Career
J. Hillis Miller has been an important humanities and literature scholar specializing in Victorian and Modernist literature, with a keen interest in the ethics of reading and reading as a cultural act. From 1952 to 1972, Miller taught at Johns Hopkins University. During this time, Miller was heavily influenced by fellow Johns Hopkins professor and Belgian literary critic Georges Poulet and the Geneva School of literary criticism, which Miller characterized as "the consciousness of the consciousness of another, the transposition of the mental universe of an author into the interior space of the critic's mind."
In 1972, he joined the faculty at Yale University where he taught for fourteen years. At Yale, he worked alongside prominent literary critics Paul de Man, Harold Bloom, and Geoffrey Hartman, where they were collectively known as the Yale School of deconstruction. As a prominent American deconstructionist, Miller defines the movement as searching for "the thread in the text in question which will unravel it all," and cites that there are multiple layers to any text, both its clear surface and its deep countervailing subtext:
On the one hand, the "obvious and univocal reading" always contains the "deconstructive reading" as a parasite encrypted within itself as part of itself. ON the other hand, the "deconstructive" reading can by no means free itself from the metaphysical reading it means to contest.

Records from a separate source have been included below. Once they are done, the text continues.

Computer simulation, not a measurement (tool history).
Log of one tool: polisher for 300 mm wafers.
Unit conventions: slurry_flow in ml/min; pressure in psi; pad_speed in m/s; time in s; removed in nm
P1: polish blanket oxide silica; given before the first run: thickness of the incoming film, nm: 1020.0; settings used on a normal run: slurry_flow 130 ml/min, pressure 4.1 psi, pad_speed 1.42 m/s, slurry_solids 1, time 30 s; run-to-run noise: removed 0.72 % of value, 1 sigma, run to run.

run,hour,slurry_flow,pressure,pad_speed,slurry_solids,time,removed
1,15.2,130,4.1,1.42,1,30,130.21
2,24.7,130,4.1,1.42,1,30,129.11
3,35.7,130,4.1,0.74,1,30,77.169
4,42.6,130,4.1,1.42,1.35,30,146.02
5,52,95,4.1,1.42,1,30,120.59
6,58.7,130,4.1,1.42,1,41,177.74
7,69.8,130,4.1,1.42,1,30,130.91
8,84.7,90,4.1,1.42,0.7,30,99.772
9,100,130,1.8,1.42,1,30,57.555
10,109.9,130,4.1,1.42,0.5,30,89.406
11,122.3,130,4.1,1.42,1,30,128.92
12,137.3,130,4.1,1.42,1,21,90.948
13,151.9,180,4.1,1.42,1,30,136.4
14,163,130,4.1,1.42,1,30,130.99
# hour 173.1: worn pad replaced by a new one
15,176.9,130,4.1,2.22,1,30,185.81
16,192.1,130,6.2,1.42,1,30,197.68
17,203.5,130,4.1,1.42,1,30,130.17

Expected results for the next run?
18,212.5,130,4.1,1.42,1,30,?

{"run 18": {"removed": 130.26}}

In 1986, Miller left Yale to work at the University of California Irvine, where he was later followed by his Yale colleague Jacques Derrida. During the same year he served as President of Modern Language Association, and was honored by the MLA with a lifetime achievement award in 2005. Both at Yale and UC Irvine, Miller mentored an entire generation of American literary critics including noted queer theorist Eve Kosofsky Sedgwick.
Currently, he is Distinguished Research Professor of English and Comparative Literature at the University of California Irvine.